Sea Surface Temperature
How warm is the sea? Obtaining an accurate answer to this deceptively simple question across regional and global scales is vital not only for improved weather forecasting but also to establish the magnitude of temperature increases from climate change. Satellites in combination with in-situ instruments enable precise oceanic heat mapping.
Reservoirs of heat and a source of knowledge
Covering 71% of the Earth's surface, the oceans directly absorb the majority of solar heat, retaining it for much longer periods of time than either the land or the atmosphere.
So in effect, the seas work like vast reservoirs of heat: by themselves, the top two metres of ocean store all the equivalent energy contained in the atmosphere, while the entire ocean contains more than a thousand times this amount.
It takes a lot of time and energy to shift sea temperature: this is why oceans are regarded as the 'memory' of the Earth's climate system and why researchers regard tracking sea surface temperature (SST) over a long period as the most reliable way of measuring the exact rate at which global temperatures are increasing.
Measuring SST values also improves the accuracy of climate models and weather forecasts. Heat energy slowly released from the sea is the dominant driver of atmospheric circulation and weather patterns. And SST influences the rate of this energy transfer to the atmosphere, as evaporation increases in line with temperature.
Thermometers in the sky
Working like thermometers in the sky, a number of different satellite instruments have been measuring SST on an ongoing basis. For instance, the Advanced Along-Track Scanning Radiometer (AATSR) aboard ESA's Envisat used infrared wavelengths to acquire SST across a square kilometre of ocean to an accuracy of 0.2 °C.
Earlier versions of AATSR flew aboard ESA's ERS-1 and ERS-2 missions, so a near continuous dataset of comparable measurements is in existence back to 1991.
As the dataset grows it will become easier to differentiate a definite global temperature increase from the normal variability of climate.

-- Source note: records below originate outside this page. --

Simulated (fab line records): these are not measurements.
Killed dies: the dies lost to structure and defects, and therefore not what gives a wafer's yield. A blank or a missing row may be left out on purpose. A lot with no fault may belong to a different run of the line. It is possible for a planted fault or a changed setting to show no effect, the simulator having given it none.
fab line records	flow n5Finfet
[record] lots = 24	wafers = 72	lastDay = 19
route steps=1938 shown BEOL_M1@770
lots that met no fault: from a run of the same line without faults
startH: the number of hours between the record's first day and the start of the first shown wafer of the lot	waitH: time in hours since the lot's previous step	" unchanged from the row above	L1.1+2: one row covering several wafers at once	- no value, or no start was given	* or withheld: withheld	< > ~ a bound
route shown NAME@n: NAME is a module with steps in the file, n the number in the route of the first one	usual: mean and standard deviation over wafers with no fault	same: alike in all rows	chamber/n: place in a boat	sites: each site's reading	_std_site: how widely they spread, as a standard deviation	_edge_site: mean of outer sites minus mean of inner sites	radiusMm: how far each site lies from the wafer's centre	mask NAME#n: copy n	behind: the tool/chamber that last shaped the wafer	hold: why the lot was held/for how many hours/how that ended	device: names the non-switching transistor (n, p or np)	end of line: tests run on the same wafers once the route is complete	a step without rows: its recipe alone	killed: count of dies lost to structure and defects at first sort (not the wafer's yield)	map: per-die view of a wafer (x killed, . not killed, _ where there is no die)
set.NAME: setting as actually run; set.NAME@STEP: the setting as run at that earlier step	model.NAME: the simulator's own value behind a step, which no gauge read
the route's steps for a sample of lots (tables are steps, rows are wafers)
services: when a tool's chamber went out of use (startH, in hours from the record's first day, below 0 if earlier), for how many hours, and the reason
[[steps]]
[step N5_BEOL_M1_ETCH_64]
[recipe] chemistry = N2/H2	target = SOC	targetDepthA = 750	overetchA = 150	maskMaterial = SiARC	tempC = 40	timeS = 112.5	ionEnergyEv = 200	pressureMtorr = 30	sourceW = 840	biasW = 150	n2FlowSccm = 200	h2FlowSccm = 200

Model oceans for analysis and prediction
For a fuller picture, satellite SST data can also be combined with results from instruments aboard ships, drifting buoys and fixed moorings, among them upwards of a thousand floats that make up the global Argo system. These combined near-real time data can then be assimilated into ocean forecasting models.
An international endeavour called the Global Ocean Data Assimilation Experiment (GODAE) aims to develop a wide range of operational ocean analysis and prediction systems for the world's oceans. Among them is the GODAE High Resolution Sea Surface Temperature Pilot Project (GHRSST-PP), aiming to deliver to the user community a new generation of highly accurate SST products with a spatial resolution of less than ten kilometres every six hours. ESA is overseeing the European contribution to this global effort with a project called Medspiration, providing SST data for European waters and the Atlantic.